A word about the need to show prejudice is warranted.  To truly establish prejudice from an Appointments Clause violation, the challenger would have to show that a properly appointed officeholder might have proceeded differently – in this case that another Special Counsel would have decided to refrain from indicting former President Trump or his other two co-defendants (or to indict the trio on less serious charges).  But given Jack Smith’s required consultation with the Attorney General himself, the requirement that he follow DOJ policies, and his experience as a DOJ prosecutor handling public integrity cases, it seems unlikely that any prosecutor selected by Attorney General Garland would have proceeded differently.[4]

The problem with requiring such a showing of prejudice as defined above is the virtual impossibility of making that showing, dramatically undermining the incentives for mounting an Appointments Clause challenge.  Indeed, I have critiqued the Court’s decision in Collins v. Yellen precisely because it held that the acts of a person exercising powers with unconstitutional tenure protections can be invalidated only if the plaintiff establishes that the President refrained from removing the official due to the presence of the unconstitutional tenure-protection provision.  As I discussed, the rule creates an almost insurmountable hurdle.[5]  See, Bernard W. Bell, The Appointment and Removal Litigation Ecosystem, THE REGULATORY REVIEW (July 27, 2021).

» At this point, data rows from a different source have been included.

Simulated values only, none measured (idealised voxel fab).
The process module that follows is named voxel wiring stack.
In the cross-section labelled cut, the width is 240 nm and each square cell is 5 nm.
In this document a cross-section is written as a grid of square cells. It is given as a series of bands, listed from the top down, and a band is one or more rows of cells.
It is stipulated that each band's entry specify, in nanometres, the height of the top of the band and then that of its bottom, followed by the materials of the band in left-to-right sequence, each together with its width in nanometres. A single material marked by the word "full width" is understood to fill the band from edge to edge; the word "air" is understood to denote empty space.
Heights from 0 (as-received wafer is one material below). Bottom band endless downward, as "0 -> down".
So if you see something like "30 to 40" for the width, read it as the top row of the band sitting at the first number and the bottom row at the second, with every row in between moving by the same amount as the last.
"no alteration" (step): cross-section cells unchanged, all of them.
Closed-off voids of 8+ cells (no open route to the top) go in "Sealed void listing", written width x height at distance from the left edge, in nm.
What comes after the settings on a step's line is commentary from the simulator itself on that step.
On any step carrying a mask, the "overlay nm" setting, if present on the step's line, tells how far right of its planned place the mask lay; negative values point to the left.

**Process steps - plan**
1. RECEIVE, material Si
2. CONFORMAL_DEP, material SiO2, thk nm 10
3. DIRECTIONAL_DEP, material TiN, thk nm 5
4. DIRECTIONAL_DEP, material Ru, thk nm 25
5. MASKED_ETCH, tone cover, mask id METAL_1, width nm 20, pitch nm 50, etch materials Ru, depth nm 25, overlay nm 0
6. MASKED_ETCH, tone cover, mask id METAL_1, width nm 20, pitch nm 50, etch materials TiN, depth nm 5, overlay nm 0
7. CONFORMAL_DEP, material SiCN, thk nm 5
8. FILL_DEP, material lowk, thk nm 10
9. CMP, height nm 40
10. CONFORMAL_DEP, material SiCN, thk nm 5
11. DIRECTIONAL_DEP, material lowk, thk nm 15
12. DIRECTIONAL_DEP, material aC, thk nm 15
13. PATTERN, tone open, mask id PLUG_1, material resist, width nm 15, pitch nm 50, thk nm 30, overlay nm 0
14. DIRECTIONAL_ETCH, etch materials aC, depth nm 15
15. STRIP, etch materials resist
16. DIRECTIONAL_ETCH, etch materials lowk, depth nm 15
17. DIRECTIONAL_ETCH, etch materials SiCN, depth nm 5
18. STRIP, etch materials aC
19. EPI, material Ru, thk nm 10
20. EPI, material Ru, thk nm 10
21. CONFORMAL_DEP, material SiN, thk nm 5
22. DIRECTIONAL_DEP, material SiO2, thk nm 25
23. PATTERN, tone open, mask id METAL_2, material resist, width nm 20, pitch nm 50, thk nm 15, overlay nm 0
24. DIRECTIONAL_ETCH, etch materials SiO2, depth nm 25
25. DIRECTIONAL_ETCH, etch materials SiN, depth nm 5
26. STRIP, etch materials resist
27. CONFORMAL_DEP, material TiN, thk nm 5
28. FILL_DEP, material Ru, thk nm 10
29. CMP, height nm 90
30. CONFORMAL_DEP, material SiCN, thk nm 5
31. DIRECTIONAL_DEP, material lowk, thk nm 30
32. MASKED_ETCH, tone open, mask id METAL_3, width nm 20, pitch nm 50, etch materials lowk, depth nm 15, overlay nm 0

When prejudice can be shown, of course, that would serve as a weighty factor in favor of invalidating the prosecutor’s actions. In many situations, including the one at issue, a lack of prejudice should be a factor in favor of upholding the prosecutor’s actions.  However, a showing of prejudice should not be required before an unconstitutionally-appointed official’s actions are invalidated.

For the reasons discussed above, some balance between invalidating Jack Smith’s actions and avoiding the disruptive consequences of such a course should be struck.  Such a balance could be achieved by allowing the Attorney General to select a DOJ lawyer to continue the prosecution, and then, either, ratify Jack Smith’s actions himself or permit Jack Smith’s successor to do so.  Even this, of course, opens up the prospect that third parties can be harmed adversely by a decision not to ratify Jack Smith’s actions. However, at least such consequences would not be mandated based on an inflexible rule imposed by a federal judge. 

Such an approach would provide some relief to the challenger, even if not the challenger’s “preferred form of relief.”  See Hammons. LLC, supra, 144 S.Ct. at 1596.  In addition, that more nuanced approach would reflect a reconciliation of Ryder and Buckley v. Valeo. Parties challenging a special prosecutor’s appointment, here Trump and his co-defendants, would obtain some relief, namely dismissal of prosecutor and re-evaluation of the dismissed prosecutor’s actions by a properly appointed prosecutor.  That would be consistent with Ryder’s interpretation of Buckley v. Valeo. At the same time that more limited remedy would avoid the potential disruption from judicial invalidation of all of the improperly appointed prosecutor’s actions, similar to the Buckley v. Valeo’s more forgiving remedial approach.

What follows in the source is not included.